It may be these few comments will be of use in looking at my work from the last twenty years.
I had no aspirations of becoming an artist when I attended the Tokyo College of Photography in the mid 70's. Photography was a technology for reproducing the world around me and I was simply part of the medium; I thought all I had to do was click the shutter, retire to the darkroom, and finish the images. Though the time I spent at college in Tokyo was fundamental in turning around this view of photography, art was not yet a factor in my interest in photography.
Later in Minneapolis, my contact to other students and to teachers at Minneapolis College of Art and Design, and also the artists at the Binz project in Zürich, Switzerland, provided me with a basis for an approach not only to photography, but to art in general.

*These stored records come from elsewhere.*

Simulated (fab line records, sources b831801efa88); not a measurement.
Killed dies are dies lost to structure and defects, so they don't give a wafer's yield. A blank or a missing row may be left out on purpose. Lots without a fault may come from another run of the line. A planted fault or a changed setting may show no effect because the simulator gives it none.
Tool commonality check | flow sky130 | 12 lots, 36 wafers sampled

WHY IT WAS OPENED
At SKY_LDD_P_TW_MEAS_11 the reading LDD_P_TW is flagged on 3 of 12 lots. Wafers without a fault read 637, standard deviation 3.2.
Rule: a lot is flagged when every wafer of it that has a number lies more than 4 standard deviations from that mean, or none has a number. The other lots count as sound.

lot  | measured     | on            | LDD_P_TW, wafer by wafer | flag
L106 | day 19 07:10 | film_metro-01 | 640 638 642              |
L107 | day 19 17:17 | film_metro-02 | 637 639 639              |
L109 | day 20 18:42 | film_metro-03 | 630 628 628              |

Since then I have slowly begun to see that the image-making process is not simply about a step by step movement to a predetermined point of one's own design, but that the greater tapestry of image-making deals with a cumulative sensibility. We are involved in an encounter with the way our world rises up in and around us and contributions to this are relevant/valid in their own time, culture, or context. That is, there can be no prescribed format, but rather that equilibrium has much to do with the viability of interpretation.
I feel it is a spiritual level we aspire to in art and that art is in effect a rendezvous with the meaning of that spirit. As we make our steps we describe elusive elements in our midst, ones that are continuously transforming themselves, yet are integral parts of our consciousness.